Once implemented, the company says, there will be no carbon dioxide (CO2) emissions from the electricity used at the company’s plants. This expands on the company’s existing environmentally-friendly production sites in Denmark, Brazil and Japan, which use electricity from renewable sources.
Novo will face a challenge in reaching this target in just four years, however. The firm has operations expanding as a result of the rise in demand for the diabetes products in which the company specialises, as executive vice president and head of Novo Nordisk’s product supply, Henrik Wulff accepts: “Setting an absolute target of zero CO2 emissions from electricity at all our global production sites in just five years is ambitious, as our production is growing to meet the increasing global demand for our diabetes products,” he comments.
Novo Nordisk took an important step in achieving the 2020 ambition last month when Novo Nordisk’s production site in Tianjin, China, signed an agreement on purchasing electricity from a windmill farm in Inner Mongolia. Other production sites in the US, France, Russia, Algeria and Iran will enter similar agreements in the coming years, the company says.

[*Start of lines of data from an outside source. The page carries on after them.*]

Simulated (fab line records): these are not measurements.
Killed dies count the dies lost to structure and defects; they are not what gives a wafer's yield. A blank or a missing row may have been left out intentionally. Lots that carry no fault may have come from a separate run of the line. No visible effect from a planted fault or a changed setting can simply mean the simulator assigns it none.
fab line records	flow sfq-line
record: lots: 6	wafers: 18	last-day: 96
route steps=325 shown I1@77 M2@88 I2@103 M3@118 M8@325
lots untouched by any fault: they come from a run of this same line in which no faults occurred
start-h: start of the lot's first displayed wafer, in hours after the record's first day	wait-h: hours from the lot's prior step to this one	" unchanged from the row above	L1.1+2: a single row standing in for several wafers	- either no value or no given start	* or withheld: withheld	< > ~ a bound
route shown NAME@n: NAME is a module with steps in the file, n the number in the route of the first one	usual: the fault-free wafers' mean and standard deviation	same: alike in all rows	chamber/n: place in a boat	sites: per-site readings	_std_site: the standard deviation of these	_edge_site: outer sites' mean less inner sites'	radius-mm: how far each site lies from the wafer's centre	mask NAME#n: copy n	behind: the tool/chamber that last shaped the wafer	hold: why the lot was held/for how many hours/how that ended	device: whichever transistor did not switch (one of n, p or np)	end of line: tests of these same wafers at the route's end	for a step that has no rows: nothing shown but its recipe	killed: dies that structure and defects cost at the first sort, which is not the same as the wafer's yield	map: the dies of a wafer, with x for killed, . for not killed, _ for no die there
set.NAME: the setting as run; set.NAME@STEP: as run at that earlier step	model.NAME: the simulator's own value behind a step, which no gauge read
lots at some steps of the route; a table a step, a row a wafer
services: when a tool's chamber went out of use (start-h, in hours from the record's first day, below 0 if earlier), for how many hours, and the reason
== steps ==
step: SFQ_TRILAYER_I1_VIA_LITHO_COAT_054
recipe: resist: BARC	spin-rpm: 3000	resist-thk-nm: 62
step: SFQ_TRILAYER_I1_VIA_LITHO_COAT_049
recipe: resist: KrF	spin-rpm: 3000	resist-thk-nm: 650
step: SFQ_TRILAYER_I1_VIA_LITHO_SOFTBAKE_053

“In Denmark, we get our electricity from windmills and this will also be the case in China, but there is not a one-size-fits-all solution and we will identify the most efficient renewable electricity sources for our production facilities in the other countries,” Wulff continues. “Switching to renewable electricity makes sense from both a climate and a cost perspective. As more companies invest in renewable electricity, the technology is likely to get even more efficient and less costly.”
Novo Nordisk has recently, together with some of world’s most influential companies, joined the RE100: a collaborative initiative of global businesses committed to using 100% renewable electricity. Johnson & Johnson has also signed up to the scheme.